The Challenges of Teaching When Silicon Valley Doesn’t Care

I have been on a bit of an EdTech binge writing spree the past few weeks. Part of the reason is that I feel the vast majority of educators and entrepreneurs are finally realizing that Silicon Valley didn’t get it right the first time with our approach to technology and the classroom.

Certainly, some content is more freely available than before, an absolutely wonderful improvement for access and equality. However, the day-to-day work of education hasn’t changed all that much, despite the hype emanating from startups. While Silicon Valley has argued that it would revolutionize education, the reality is that at its best, it has augmented the classic model and not replaced it.

The other reason for my interest is more personal: I am currently teaching my first class of students. In this case, three dozen Korean college students from a top-ranked local university who are taking a class on startups and entrepreneurship.

It’s amazing to me how unprepared I was for the actual pedagogical challenges of educating my students. I had asked one professor about teaching before leaving on this trip, and the response I received was “You’ve been a student all your life, so teaching should be easy.” When it comes to advice, you really do get what you pay for.

Unfortunately, that sort of thinking is endemic not just to elite professors at Ivy League schools, but also the technologists who think they are going to revolutionize the classroom. Teaching is perceived to be the easy part of education, as if there is something else that has greater import. We know that students with better teachers perform significantly better than peers with worse teachers, so clearly, teaching matters.

My own experience this past week is telling. My challenges started almost immediately when I agreed to teach this class on startups. What should I teach? How should my course be structured? I have five hours of class per day to schedule for two weeks, and I can’t just lob content at students and expect them to understand what is going on, particularly in the summer when expectations for studying are (acceptably) lower.

So I did what any person in the 21st century did, and I searched Google. It was here that it hit me just how basic our pedagogical thinking really is.

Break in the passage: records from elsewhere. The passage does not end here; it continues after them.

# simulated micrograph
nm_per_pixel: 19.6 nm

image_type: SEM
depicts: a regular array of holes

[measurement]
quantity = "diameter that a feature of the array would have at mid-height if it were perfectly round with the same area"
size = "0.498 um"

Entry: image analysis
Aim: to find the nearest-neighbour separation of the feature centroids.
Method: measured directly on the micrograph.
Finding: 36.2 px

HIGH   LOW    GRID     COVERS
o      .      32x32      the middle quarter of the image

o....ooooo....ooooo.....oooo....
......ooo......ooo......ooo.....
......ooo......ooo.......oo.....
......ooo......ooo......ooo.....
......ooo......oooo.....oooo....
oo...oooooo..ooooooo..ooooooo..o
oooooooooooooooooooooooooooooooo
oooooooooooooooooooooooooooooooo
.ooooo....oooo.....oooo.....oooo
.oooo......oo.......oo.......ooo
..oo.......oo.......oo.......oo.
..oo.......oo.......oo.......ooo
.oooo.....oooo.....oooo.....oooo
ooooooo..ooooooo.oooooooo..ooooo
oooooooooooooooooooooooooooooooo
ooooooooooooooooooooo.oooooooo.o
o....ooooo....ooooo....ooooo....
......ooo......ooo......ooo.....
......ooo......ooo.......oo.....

What works in the classroom? How should different students be educated differently? As I searched Google, there were, of course, plenty of examples of entrepreneurship and startup courses, but little information about which ones were actually successful.

Other questions popped up. How do I develop the right kinds of in-class activities and assignments to reach the learning outcomes I am looking for? Should I use the same course structure for a summer accelerated course as with a course designed for a full semester?

I was hoping for a more data-centric approach, some sort of A/B testing of curricula so that I could understand which courses or pedagogical approaches were most successful. Given the success of online education, random experiments with content would seem to be easy to accomplish. Yet, such work has barely started.

Given the inordinate amount of attention that is paid to consumer products as well as data science in Silicon Valley, I would have expected far more action here. I am sure the MOOCs have some insights from their courses, which is great. However, those insights are rarely shared with me, the teacher looking to build the right kind of educational experience for my students.

The problem with EdTech then is not necessarily our approach, but rather our focus. While data is critical to education, we’ve been stressing the wrong kind of consumers for too long. We have always taken students to be the “ultimate” consumer in education – they are the ones who are receiving the education, and often paying for it as well.

However, there is another side in this market, and that is the educators. Despite all the technology gains made by students, educators have received just a handful of useful tools to help with better management of their classrooms and the learning process. There have been far fewer “revolutionary” attempts to transform teachers than to just entirely replace the education experience.

I don’t think we are ever going to take humans out of education. Education is fundamentally a social process, and even if we replace some elements of this process with computers, there will always be room for humans to help their students in an effective manner.

Startups should think through how they can rebuild the experience of teaching a class. How can I be alerted to important questions to cover, even when my students aren’t asking questions? How can I learn which material might be most effective, even before I teach it?

These are data science problems, and all of this is learned natively by master teachers over the course of their careers. What I want to see is a startup that can completely transform the development of teachers. If we can take a teacher and make them almost equally effective in just one half or even one tenth the time, we may have done more for human development than any startup has.

There is no question that building a library of insights and eventually developing a computerized intuition about education are massive ideas. It may even require us to fully work out how the brain works, perhaps the single most important (and difficult!) research project of the 21st century. But this is not an impossible problem, and it seems the right kind of “reach” challenge to solve for the next generation of education startups.

This is an exciting moment for education technology startups to reconsider their future. We hardly should forget about students – but they need to be perceived as equals in this whole enterprise. Only when we build tools that revolutionize the experiences of both sides of this market will we see the kind of education progress we have hoped for with technology.